Joel Wilner, Middlebury College
If you’ve made it to this website, chances are you’ve seen a picture of the dramatic Gilkey Glacier and its ogives – curving bands of ice on a glacier that alternate from dark to light. Also known as band ogives or Forbes bands, ogives (pronounced oh-jives) are among the planet’s most extraordinary natural phenomena in terms of both aesthetic quality and scientific intrigue.
On yesterday’s long traverse to Camp 18 from Camp 10, my trail party was stuck in a whiteout for most of the trek. Today, though, the skies cleared and we were afforded an astonishing panoramic view of the Gilkey Trench, the Vaughan Lewis Icefall, and the Gilkey Glacier’s famous ogives. The sudden sight of the ogives is admittedly overwhelming, particularly after a “ping-pong ball day” in a whiteout.

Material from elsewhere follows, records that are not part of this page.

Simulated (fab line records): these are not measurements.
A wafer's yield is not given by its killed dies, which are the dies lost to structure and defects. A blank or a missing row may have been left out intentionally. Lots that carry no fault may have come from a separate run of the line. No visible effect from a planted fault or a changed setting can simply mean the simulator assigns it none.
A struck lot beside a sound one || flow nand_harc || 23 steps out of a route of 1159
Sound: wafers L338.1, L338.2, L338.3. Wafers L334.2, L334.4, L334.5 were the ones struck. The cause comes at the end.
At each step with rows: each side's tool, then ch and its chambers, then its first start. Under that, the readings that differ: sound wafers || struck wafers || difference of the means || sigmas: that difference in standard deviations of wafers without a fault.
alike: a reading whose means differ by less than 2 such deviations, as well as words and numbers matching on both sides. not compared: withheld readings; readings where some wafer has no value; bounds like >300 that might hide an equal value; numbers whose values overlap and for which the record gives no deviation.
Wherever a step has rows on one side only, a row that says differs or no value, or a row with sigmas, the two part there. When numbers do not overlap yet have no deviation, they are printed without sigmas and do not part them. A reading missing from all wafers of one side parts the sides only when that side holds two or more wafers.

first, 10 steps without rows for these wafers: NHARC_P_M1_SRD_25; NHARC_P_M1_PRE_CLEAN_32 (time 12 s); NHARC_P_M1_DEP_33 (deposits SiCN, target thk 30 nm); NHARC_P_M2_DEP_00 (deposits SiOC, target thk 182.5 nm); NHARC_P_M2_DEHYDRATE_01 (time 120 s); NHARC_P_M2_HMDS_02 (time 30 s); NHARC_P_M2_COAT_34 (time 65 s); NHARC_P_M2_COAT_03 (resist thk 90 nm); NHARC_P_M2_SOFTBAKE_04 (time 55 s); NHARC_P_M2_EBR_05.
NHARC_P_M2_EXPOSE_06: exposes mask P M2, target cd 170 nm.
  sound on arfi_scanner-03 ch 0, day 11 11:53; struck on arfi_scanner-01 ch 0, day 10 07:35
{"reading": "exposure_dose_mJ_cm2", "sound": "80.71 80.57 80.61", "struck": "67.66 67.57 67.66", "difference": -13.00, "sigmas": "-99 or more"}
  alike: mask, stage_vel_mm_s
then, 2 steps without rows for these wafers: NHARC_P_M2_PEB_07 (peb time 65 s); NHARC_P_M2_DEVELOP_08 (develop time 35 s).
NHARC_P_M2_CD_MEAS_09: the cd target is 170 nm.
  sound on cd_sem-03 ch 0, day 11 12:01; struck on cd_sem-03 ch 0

Scientists have proposed several different ideas about how ogives form. However, there are certain things about ogives that we know for sure: 1) all ogives form at the foot of icefalls (icefalls are jumbled, chaotic regions of a glacier in which ice moves much faster than elsewhere in the glacier, usually because of a steep slope), although not all icefalls create ogives; 2) the ogive bands begin as a series of bumps on the surface, sometimes five meters tall initially, but eventually flatten out; and 3) each pair of dark and light ice bands in an ogive system usually corresponds to one year of a glacier’s movement. An early idea proposed that the ogives are formed by pressure waves, just like pushing a spoon through a bowlful of thick honey. This idea theorized that as the icefall slides faster each summer than it does in winter, the speed increase causes the icefall to compress the ice below, gradually forming annual waves in the ice.
However, some scientists have seen holes in that theory, arguing that compression force alone cannot fully explain the bands, so a second theory was studied and proposed. This second theory contends that since ice speed is far greater in an icefall than elsewhere in the glacier, ice stretches as it enters the icefall, similar to water stretching as it flows over a cliff into a waterfall. As a result, the surface area of any ice that enters the icefall increases. This means that in summer as ice from the icefall melts, much more ice melts at a time than anywhere else on the glacier. More melt means that more debris and dust that was stuck inside of the ice is revealed, creating the dark troughs of the ogives. Ice that spends winter in the icefall is able to accumulate more snow and reveals less debris, emerging from the icefall as the light crests of the ogives. Glaciers flow faster in the middle, so the bands are shaped into arcs.
So, why do some icefalls produce ogives and others don’t? Scientists speculate that it again has to do with stretching at the beginning of the icefall. In order for the right amount of ice to be stretched, it needs to travel through the zone of rapid stretching in a short amount of time – six months or less. If it takes much longer for ice to move past the onset of the icefall, the stretching will be off and the icefall won’t generate ogives. Many different factors can affect this, including steepness and climate conditions.
I feel incredibly fortunate to be able to observe these rare, unique natural wonders firsthand. Sometimes, we forget that nature isn’t all just random disorder. From the shattered shards and chaos of icefalls emerge these works of art, with remarkable regularity and precision. Nature is indeed an artist, and in her chaotic ways she paints masterpieces.